Hello, what would be impact on storage footprint i...
# general
t
Hello, what would be impact on storage footprint if we set maxLength of string column(SV) to 1MB?
Wanted to understand if Pinot allots 1 MB(always) to that column per row or the size of each row is variable depending on the actual length of the column?
We recently onboarded a table with multiple columns having maxLength as 1MB and we saw our servers crash due to disks being out of space as each segment of the tables was of ~80GB(throughput of 1-2k events/sec and consumed for few hrs). Wanted to know if we are following best practices.
Also if we have a column which is basically an array of strings of length(0-200), should we define it as a string column with a high enough maxLenght or a MV string column? What would be the difference?
r
dictionarized strings will be padded to that length
so not a good idea if you dictionaries
but if you really have 1MB strings, there's a good chance they aren't repeated, so having a dictionary would be wasteful
if that's the case, you can add those columns to the "noDictionaryColumns" in "tableIndexConfig"
t
so having a dictionary would be wasteful
Yes dictionaries are not needed they won’t be used in filters or groupBy in queries.
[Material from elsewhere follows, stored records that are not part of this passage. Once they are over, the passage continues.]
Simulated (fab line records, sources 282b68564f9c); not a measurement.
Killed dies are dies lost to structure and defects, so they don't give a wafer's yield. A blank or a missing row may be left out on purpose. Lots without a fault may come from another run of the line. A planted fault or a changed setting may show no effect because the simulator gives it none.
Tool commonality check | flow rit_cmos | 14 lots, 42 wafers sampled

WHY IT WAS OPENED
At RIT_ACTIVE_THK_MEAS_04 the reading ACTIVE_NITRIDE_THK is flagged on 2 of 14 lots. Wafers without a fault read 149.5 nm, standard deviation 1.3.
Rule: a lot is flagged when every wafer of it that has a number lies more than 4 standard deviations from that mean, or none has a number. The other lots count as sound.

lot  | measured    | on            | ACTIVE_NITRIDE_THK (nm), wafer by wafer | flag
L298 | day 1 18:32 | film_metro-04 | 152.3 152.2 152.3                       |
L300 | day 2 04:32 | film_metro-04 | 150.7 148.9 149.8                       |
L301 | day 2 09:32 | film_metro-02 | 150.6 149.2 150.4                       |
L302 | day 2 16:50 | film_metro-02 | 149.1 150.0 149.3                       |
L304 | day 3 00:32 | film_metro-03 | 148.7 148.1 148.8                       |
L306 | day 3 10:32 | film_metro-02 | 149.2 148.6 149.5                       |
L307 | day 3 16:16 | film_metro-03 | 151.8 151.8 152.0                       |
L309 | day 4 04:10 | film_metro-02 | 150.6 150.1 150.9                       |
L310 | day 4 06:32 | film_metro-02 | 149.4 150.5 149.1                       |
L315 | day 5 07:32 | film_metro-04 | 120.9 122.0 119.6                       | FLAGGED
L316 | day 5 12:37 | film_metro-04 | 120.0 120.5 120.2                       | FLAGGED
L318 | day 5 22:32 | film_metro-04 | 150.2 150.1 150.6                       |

One doubt. To test this we created two schemas(and tables). Schema1
Copy code
{
  "schemaName": "ztest_schema_max",
  "dimensionFieldSpecs": [
    {
      "name": "column1",
      "dataType": "STRING",
      "maxLength": 1000000
    },
    {
      "name": "column2",
      "dataType": "STRING",
      "maxLength": 1000000
    }
  ],
  "dateTimeFieldSpecs": [
    {
      "name": "producer_timestamp",
      "dataType": "LONG",
      "format": "1:SECONDS:EPOCH",
      "granularity": "1:SECONDS"
    }
  ]
}
Schema2
Copy code
{
  "schemaName": "ztest_schema",
  "dimensionFieldSpecs": [
    {
      "name": "column1",
      "dataType": "STRING"
    },
    {
      "name": "column2",
      "dataType": "STRING"
    }
  ],
  "dateTimeFieldSpecs": [
    {
      "name": "producer_timestamp",
      "dataType": "LONG",
      "format": "1:SECONDS:EPOCH",
      "granularity": "1:SECONDS"
    }
  ]
}
And inserted same data into both these tables. On pinot UI the size is reported as 730kb for both these tables.
TableIndexConfig for both tables
Copy code
"tableIndexConfig": {
      "enableDefaultStarTree": false,
      "enableDynamicStarTreeCreation": false,
      "aggregateMetrics": false,
      "nullHandlingEnabled": false,
      "rangeIndexVersion": 1,
      "autoGeneratedInvertedIndex": false,
      "createInvertedIndexDuringSegmentGeneration": false,
      "streamConfigs": {
        "streamType": "kafka",
        "stream.kafka.consumer.type": "LowLevel",
        "stream.kafka.topic.name": "events.router.v2.live",
        "stream.kafka.decoder.class.name": "org.apache.pinot.plugin.stream.kafka.KafkaJSONMessageDecoder",
        "stream.kafka.consumer.factory.class.name": "org.apache.pinot.plugin.stream.kafka20.KafkaConsumerFactory",
        "stream.kafka.broker.list": "kafka-kafka-bootstrap.kafka.svc.cluster.local:9092",
        "stream.kafka.consumer.prop.auto.offset.reset": "smallest",
        "realtime.segment.flush.threshold.rows": "1",
        "realtime.segment.flush.threshold.time": "1d",
        "realtime.segment.flush.threshold.segment.size": "1m"
      },
      "loadMode": "MMAP"
    }
Total number of rows ingested = 206, Each row is just a duplicate of this.
Copy code
column1	column2	producer_timestamp
router.optimizer_visibility_event	router	1648643989
dictionarized strings will be padded to that length
Going by this I would expect table with 1MB columns should be significantly larger than the other. But that doesn’t seem to be the case here. Can you please help me understand why?
Not sure if this might matter but each segment has only 1 row(was testing).